The work by Justin Witte, Isaac Resnikoff and Joseph Hu at Vox Populi couldn’t be more circumspect. I wanted a Jungian psychoanalyst with me to decode all the dreamy imagery.
Take Resnikoff’s sculptural objects and drawings, collectively called “Gravitas,” for example. Clearly there’s something going on behind the disparate collection of heavily-symbolic stuff (a globe, a book, the ten commandments, a polar bear and a penguin and a sandwich board).
I’m someone who likes a little gravitas in my art and in my life. I found gravitas in the individual pieces here but couldn’t piece it together for the larger whole.
The artist’s color photo of a twig in snow has the sexiest snow I’ve ever seen. (image below) But in the end, I could not make the body of work resolve into a whole with satisfying meaning for me, the viewer.
As for Justin Witte, his wall of pencil drawings on scraps of paper includes something I found poignant — a hand-scrawled notation about “Arcadia, Wednesday” which reminded me that many artists who draw their hearts out and deserve to be in the Arcadia show don’t make it in…for reasons having to do with curators and jurors — and not with their work.
Scrap-drawings are clearly a trend, by the way, not only Nara at ICA, but elsewhere, like Andrew Jeffrey Wright, Marcel Dzama and Michael Dumontier’s “Oddfellows” at PAFA’s Morris Gallery last year.
Witte’s subject, too, seems coded in some dream reality I couldn’t make out. (image above) In their patterned backgrounds and boy-scout-in-the-wilderness subject matter the works remind you of work by Joy Feasley and Paul Swenback, two local artists from the Vox stable. There’s nothing new under the sun, of course, but the similarities make the work feel perhaps a little too familiar.

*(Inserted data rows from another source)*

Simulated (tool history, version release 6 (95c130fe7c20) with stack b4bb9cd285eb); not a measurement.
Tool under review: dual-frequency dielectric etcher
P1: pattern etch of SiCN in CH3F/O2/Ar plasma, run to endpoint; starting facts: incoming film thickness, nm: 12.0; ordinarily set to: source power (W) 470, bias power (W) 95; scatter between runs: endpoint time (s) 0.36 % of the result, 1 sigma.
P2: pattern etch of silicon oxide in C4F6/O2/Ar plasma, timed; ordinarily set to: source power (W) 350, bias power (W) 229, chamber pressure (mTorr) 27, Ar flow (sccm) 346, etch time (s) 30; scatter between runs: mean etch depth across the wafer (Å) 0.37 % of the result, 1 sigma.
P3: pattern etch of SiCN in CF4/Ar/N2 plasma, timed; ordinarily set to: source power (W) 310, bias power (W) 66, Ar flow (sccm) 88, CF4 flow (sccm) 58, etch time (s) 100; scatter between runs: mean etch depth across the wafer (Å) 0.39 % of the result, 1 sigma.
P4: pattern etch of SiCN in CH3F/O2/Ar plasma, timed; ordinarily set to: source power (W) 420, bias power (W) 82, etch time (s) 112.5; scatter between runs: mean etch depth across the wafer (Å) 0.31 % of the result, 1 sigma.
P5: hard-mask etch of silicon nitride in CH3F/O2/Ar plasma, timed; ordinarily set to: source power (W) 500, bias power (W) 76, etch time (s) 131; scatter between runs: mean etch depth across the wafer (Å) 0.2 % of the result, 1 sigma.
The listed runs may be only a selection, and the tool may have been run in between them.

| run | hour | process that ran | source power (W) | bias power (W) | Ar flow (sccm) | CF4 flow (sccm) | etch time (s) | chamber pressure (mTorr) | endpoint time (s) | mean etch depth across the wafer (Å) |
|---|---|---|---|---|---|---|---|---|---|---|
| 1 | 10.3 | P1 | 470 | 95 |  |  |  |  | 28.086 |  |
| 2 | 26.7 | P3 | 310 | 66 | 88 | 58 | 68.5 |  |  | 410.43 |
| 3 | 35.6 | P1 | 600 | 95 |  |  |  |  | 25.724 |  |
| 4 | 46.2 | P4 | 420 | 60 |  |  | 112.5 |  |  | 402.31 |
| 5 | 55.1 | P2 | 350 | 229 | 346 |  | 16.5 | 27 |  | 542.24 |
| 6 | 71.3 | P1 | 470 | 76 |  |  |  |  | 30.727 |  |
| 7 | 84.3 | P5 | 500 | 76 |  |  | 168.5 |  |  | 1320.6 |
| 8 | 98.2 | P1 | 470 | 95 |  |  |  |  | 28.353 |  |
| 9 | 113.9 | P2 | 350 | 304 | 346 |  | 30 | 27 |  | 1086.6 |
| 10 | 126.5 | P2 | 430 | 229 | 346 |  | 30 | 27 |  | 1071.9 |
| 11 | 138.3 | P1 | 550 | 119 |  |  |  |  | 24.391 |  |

All in all, it’s a show whose individual works reverberate but whose larger themes elude.
Paper Trail in Old City-I
Snyderman Gallery’s works on paper show (their first) has some outstanding paper pieces.
Mitch Gillette’s ballpoint pen drawing, “Avatar,” a tour de force that’s all about gender and drama, is a jewel.
I want to know how the artist gets such divine results with such a lowly drawing tool. (image, left)
There’s lots more great stuff in the show, from Jason Spivak’s nicely fuzzy, Stonehenge-evoking graphite drawings to a pair of hand-made paper works with dyes by Japanese artist Tsuguo Yanai (shown below).
Yanai’s 3-D work will be at the Philadelphia airport soon, according to staff at the gallery.
I love that Snyderman chose to do a works on paper exhibit right now. It’s great to add this highly crafted and elegant work into the discussion of what’s going on with paper these days. Different strokes, as they say.